Jack Saunders is a Lecturer (Teaching) in Modern British History. He is a labour historian, with a particular focus on power and agency in the post-war British workplace. He has worked on shopfloor trade union activism in the notoriously fractious British motor industry and on women's organising in the National Health Service. His research also looks at de-industrialisation and the rise of emotional labour, as well as popular political culture in the second half of the 20th Century.
Jack did his PhD at UCL from 2011 to 2015, before working on the Wellcome Trust funded Cultural History of the NHS project at the University of Warwick from 2016 to 2019. From 2019 he taught the history of citizenship and migration in 20th Century Britain at King's College London.
Major Publications
- ‘The making of “NHS staff” as a worker identity, 1948-85’ in Jenny Crane and Jane Hand (eds.), Posters, Protests and Prescriptions: Cultural Histories of the National Health Service (Manchester University Press, 2022)
- ‘The “Usable Pasts” of de-industrialisation: Three new histories of twentieth-century labour’, Oral History Journal, 50/2 (2022), 118-124
- Assembling Cultures: Workplace Activism, Labour Militancy and Cultural Change in Britain's Car Factories, 1945-82 (Manchester University Press, 2019)
- ‘Emotions, social practices and the changing composition of class, race and gender in the National Health Service, 1970-79’, History Workshop Journal, 88 (Autumn 2019), 204-228
- 'The merits of Brother Worth: The International Socialists and life in a Coventry car factory, 1968-75’ in Evan Smith and Matthew Worley (eds.), Waiting for Revolution: The British Far Left from 1956, vol II (Manchester University Press: Manchester, 2017)

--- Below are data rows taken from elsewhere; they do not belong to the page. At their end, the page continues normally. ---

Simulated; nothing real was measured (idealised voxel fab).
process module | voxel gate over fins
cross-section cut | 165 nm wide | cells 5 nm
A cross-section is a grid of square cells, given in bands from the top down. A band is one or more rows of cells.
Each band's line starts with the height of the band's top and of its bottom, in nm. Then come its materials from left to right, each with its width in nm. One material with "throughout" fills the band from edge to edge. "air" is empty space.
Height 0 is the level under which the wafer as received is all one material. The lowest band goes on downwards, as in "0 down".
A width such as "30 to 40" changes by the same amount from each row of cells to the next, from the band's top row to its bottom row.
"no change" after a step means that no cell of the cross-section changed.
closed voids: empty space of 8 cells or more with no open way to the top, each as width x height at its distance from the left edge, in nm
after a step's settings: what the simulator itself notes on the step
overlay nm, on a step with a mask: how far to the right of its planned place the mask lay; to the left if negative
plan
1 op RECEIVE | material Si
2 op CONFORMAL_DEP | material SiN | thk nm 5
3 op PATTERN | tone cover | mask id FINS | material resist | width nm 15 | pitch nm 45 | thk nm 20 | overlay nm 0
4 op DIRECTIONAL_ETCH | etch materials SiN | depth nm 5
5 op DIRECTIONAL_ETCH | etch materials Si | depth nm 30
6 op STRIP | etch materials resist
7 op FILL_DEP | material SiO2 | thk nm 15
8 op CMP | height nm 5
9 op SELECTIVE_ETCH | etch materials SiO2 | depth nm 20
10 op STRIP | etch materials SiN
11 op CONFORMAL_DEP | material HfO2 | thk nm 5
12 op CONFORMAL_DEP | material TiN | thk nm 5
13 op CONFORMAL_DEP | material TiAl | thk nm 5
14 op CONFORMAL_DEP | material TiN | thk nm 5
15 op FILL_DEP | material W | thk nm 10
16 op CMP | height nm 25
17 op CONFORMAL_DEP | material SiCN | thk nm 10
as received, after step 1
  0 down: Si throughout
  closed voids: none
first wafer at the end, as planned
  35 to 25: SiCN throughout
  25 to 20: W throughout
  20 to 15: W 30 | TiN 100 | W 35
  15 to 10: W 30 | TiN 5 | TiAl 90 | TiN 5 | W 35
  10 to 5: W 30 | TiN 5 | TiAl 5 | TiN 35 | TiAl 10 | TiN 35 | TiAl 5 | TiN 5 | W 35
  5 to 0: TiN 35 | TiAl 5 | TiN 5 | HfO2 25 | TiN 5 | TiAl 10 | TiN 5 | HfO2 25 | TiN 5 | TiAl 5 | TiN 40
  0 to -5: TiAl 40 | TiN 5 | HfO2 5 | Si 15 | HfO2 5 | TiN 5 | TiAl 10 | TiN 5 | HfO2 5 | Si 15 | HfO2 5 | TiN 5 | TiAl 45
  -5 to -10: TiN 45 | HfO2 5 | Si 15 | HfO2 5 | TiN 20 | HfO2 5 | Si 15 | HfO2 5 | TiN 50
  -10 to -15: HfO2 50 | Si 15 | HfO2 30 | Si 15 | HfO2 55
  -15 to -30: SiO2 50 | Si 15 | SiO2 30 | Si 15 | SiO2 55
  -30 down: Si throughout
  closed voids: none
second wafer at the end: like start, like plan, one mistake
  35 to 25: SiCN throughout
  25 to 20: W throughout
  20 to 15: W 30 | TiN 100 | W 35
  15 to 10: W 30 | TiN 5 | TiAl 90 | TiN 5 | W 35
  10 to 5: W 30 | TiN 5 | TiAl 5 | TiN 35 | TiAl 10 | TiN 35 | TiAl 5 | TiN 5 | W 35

- ‘The untraditional worker: Class re-formation in Britain, 1945-65’ in Twentieth Century British History, 26/2 (June 2015), 225-248
Teaching
- British History, 1850-1997 (1st and 2nd Year Survey Module)
- Crisis and Opportunity: Britain in the 1970s (2nd Year Research Seminar)
- Social Change, New Social Movements, and Politics in Britain After 1945 (Thematic - 2nd Year)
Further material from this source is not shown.